THE GOLD-MINES OF MIDIAN AND THE RUINED MIDIANITE CITIES. A Fortnight's Tour in North-western Arabia
(London: Keegan Paul & Co., 1878).
FIRST EDITION OF AN ESPECIALLY INTERESTING BOOK AND QUITE SCARCE IN THE ORIGINAL CLOTH. In the relentless pursuit of grand fortune in his waning years Burton traveled in November 1877 into the Empty Quarter of the Arabian Peninsula, following the natives' tales of "ruined towns once prosperous with dense populations, of quarries where King Solomon found gold for the walls of the Temple, his drinking vessels, and his lion throne, of turquoise mines..." (Rice, p. 433). What he brought back from this first trip (a second followed in October) was not an impressive amount of geological samples but notes"--notes which he quickly put together to form this book.
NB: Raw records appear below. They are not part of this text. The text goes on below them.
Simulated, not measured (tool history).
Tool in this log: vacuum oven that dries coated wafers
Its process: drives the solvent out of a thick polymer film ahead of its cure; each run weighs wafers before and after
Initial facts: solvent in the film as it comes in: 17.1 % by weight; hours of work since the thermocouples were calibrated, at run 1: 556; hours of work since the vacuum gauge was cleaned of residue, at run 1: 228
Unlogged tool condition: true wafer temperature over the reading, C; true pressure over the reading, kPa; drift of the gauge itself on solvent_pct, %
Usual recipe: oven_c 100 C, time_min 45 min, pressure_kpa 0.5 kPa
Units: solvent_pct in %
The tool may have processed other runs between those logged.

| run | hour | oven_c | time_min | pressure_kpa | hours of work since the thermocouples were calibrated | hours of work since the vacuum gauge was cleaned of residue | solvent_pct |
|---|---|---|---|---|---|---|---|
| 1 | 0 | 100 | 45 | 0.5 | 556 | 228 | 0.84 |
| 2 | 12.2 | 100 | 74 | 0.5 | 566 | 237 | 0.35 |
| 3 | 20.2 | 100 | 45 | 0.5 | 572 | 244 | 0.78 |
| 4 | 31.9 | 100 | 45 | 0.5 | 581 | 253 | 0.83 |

The book was extremely well received at publication, and went into two editions within the next year. Captain Burton returned to the area in October of the same year and from that journey came his two volume work THE LAND OF MIDIAN (REVISITED). An area of Arabia that Burton was particularly enamoured of, he always referred to this book on The Gold-Mines as a continuation of his great work on Medinah and Mecca which was penned after his first journey into the those most significant areas of the Arabian Peninsula. That work was published in 1855. Item #70129
First Edition. With fine black & white illustrations in text and a multi-folding map at the end of the book. 8vo, publisher s original red cloth gilt lettered and decorated in black on both the spine and covers, now housed in a solander protective case of green cloth over green crushed morocco at the fore-edges. xvi, 398. 32 ads pp. A scarce find in original cloth, internally quite clean and fresh but for some spotting to the prelims. The text-block in good order, the binding a bit shaken but strong and secure, some light rubbing to the head and tail of the spine panel and the extremities, half-title clipped across the upper portion, withal, a pleasing survival and a book that remains unrestored.